David was presented with his Golden Paul Award by the award’s namesake in front of a packed crowd during Connected‘s annual Shindig event, which took place at Melbourne Public in the city’s South Wharf neighbourhood.

David is a veteran of the industry with over 25 years’ experience in every area from retail to wholesale and now research and development. But, for a guy who always has plenty to say on a multitude of topics, he admits that the announcement of his name left him speechless.

“It was a genuine surprise and the first time in some time that I actually really didn’t know what to say. So I probably said something stupid, I actually can’t remember,” he says.

David says that to have his work acknowledged by his peers in the industry is a very special honour.

He admits that in the run-up to this year’s event he was preoccupied so paid no attention to the awards campaign. Aside from being struck with the flu, he was also working tirelessly on CEDIA’s education offering for the Expo in Denver, with a number of new courses being offered.

“The education schedule we laid out for this year included a lot of new courses. I made some big commitments and wanted to make sure we could maximise on the education we were offering. I was distracted and hadn’t given the award much thought so it really did come as a surprise.”

Over the years, David has experienced almost every side of the industry. His interest in AV began as a teenager when he was very much “an audio guy” with huge speakers and a 21” TV in his bedroom.

“I was a noisy, obnoxious teenager and I was very much into big sounds, not so much about the picture. If anyone came to visit me, my parents would say ‘just follow the noise down the hall’ and there I was.”

A career in technology was always destined to follow but his first role ended up being in imaging, photographics and later video with a number of retail outlets. It was during that time that he hit upon a simple way to enhance connectivity.

“Just changing the cables was sometimes the cheapest and most effective way of upgrading and enhancing a system and improving reliability and performance. So I started looking into that more and more, and becoming a bit of a cable nerd. Most of the industry doesn’t get excited about cables; rather, they’re just one of those necessary things.”

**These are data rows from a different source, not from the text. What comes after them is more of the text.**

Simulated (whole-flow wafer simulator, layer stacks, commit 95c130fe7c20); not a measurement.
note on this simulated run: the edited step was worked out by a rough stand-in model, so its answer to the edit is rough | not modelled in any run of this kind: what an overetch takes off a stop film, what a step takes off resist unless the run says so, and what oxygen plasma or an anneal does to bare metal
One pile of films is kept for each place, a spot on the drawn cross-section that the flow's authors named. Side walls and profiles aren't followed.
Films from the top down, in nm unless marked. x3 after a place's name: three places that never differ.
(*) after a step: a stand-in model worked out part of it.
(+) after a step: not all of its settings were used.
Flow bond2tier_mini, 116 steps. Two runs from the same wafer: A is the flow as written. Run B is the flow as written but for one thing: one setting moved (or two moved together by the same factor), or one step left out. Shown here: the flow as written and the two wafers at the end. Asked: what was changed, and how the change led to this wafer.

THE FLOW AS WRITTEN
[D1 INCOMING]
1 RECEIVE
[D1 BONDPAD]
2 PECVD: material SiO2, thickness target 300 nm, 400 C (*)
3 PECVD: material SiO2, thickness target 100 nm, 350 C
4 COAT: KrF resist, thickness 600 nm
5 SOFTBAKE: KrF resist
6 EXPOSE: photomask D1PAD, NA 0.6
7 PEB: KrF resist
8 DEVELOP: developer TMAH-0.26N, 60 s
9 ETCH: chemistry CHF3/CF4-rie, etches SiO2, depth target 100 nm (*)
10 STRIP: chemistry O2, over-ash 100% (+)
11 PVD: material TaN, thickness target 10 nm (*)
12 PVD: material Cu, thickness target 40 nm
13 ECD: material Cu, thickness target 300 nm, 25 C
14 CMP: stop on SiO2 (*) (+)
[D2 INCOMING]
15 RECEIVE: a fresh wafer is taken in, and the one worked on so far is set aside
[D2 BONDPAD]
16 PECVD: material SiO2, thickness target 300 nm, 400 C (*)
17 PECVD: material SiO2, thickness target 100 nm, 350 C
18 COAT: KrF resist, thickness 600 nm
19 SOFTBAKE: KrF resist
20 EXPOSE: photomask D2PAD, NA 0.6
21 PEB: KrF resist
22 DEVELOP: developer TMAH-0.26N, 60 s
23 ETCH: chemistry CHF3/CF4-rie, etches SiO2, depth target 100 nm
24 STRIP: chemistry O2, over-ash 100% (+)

His interest in cables and connectivity lead him into his next venture, the founding of cable company Kordz, where he subsequently became an adopter of the HDMI Specification when it was still relatively new in the mid-noughties.

“I got a quantity of HDMI cables and thought ‘this thing could go somewhere’ and it was very successful. At that point, I thought that if I was going to do it, I had to do it properly and sign up to the standards, get the spec, and do it right.”

However, as HDMI became commoditised, it became harder to shout above companies with bigger marketing budgets than that of Kordz. A flood of inferior  products saw failures starting to happen throughout the industry and HDMI became despised by integrators.

“We were making cables properly, to spec, because you can’t build a product if you don’t know what it’s supposed to do – that’s flying blind. And yet, it’s amazing
how many manufacturers and brands out there were doing exactly that.

“For us, the question was ‘how do we get the message out there that we’re actually doing it right when others have massive marketing budgets and they’re
outselling us, even though we know that their stuff is inferior. The answer for me was education.”

In 2007, David wrote and presented his first course on HDMI as a volunteer subject matter expert at the CEDIA Expo on the Gold Coast, a move that set him
off on a journey in education and training that he could never have imagined. He admits that, at the time, he became a volunteer with a little element of self interest as it was his method of marketing against other companies.

“I became an evangelist for the truth to explain what was happening and hopefully people would gain some trust, and then some confidence in the product and want to use it because they realise there’s actually some engineering science gone into it rather than just marketing.”

More recently, after 13 years in Kordz and gaining more interest in research and education, David accepted a fulltime role with CEDIA.

“It all started with HDMI but it grew into something a whole lot bigger, and I just wanted to share what I learned. People ask me what I do and I tell them ‘I’m a
technology distillery’ – I read, what would be to most people, super boring white papers and specifications and distil it down to what people need to know.”

David says that keeping a finger on the pulse of standards is relentless as it is an area that is changing dramatically and is, in certain respects, struggling to keep up with technology rather than paving the way for it.

“The curve in technological advancement is going at breakneck speed – it’s hard to keep up with what’s happening. Infrastructure cabling is a big one. You could be pulling cable in a building that won’t be plugged in until next year but is expected to work for the foreseeable future. It could well be that, at the standards level, it could be out outmoded by then. This is actually happening right now.”

David says that by volunteering with CEDIA he has gained so much in terms of connections, rapport and friendships, adding that it has enabled him to turn
what he liked to occasionally into a fulltime job.

“I don’t feel like I’m working. I do what I enjoy and what I actually want to do. And now I feel like I’m being honoured for really just doing what I enjoy.”